Learning neural state-space models: do we need a state estimator?
This work addresses a practical issue in neural state-space model training for system identification, offering guidance that can reduce computational overhead in some cases, though it is incremental in nature.
The paper investigates whether advanced initial state estimation is necessary for training neural state-space models in system identification, finding that it is crucial for certain dynamical systems but not for asymptotically stable ones where basic methods suffice.

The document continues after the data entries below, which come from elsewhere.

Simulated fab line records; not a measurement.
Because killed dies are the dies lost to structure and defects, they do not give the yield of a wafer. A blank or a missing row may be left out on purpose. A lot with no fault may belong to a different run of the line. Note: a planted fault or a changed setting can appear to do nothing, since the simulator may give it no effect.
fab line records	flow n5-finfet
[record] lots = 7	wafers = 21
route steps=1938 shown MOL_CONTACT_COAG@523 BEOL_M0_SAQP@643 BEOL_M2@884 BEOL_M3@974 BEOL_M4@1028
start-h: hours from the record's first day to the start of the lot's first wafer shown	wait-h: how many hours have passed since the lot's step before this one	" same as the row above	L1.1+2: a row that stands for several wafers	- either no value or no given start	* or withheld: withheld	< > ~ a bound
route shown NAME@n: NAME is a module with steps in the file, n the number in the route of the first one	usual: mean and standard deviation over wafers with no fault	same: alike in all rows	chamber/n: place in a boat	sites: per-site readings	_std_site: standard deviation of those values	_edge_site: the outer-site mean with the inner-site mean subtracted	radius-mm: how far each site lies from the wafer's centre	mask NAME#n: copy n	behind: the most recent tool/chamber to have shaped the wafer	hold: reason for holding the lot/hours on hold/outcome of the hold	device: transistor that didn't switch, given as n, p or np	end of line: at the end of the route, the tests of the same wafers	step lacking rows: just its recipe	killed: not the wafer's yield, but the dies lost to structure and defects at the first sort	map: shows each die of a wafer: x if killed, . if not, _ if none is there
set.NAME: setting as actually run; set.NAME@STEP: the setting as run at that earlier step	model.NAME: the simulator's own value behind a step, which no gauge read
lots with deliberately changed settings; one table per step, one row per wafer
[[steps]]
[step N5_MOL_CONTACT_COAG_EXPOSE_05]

In recent years, several algorithms for system identification with neural state-space models have been introduced. Most of the proposed approaches are aimed at reducing the computational complexity of the learning problem, by splitting the optimization over short sub-sequences extracted from a longer training dataset. Different sequences are then processed simultaneously within a minibatch, taking advantage of modern parallel hardware for deep learning. An issue arising in these methods is the need to assign an initial state for each of the sub-sequences, which is required to run simulations and thus to evaluate the fitting loss. In this paper, we provide insights for calibration of neural state-space training algorithms based on extensive experimentation and analyses performed on two recognized system identification benchmarks. Particular focus is given to the choice and the role of the initial state estimation. We demonstrate that advanced initial state estimation techniques are really required to achieve high performance on certain classes of dynamical systems, while for asymptotically stable ones basic procedures such as zero or random initialization already yield competitive performance.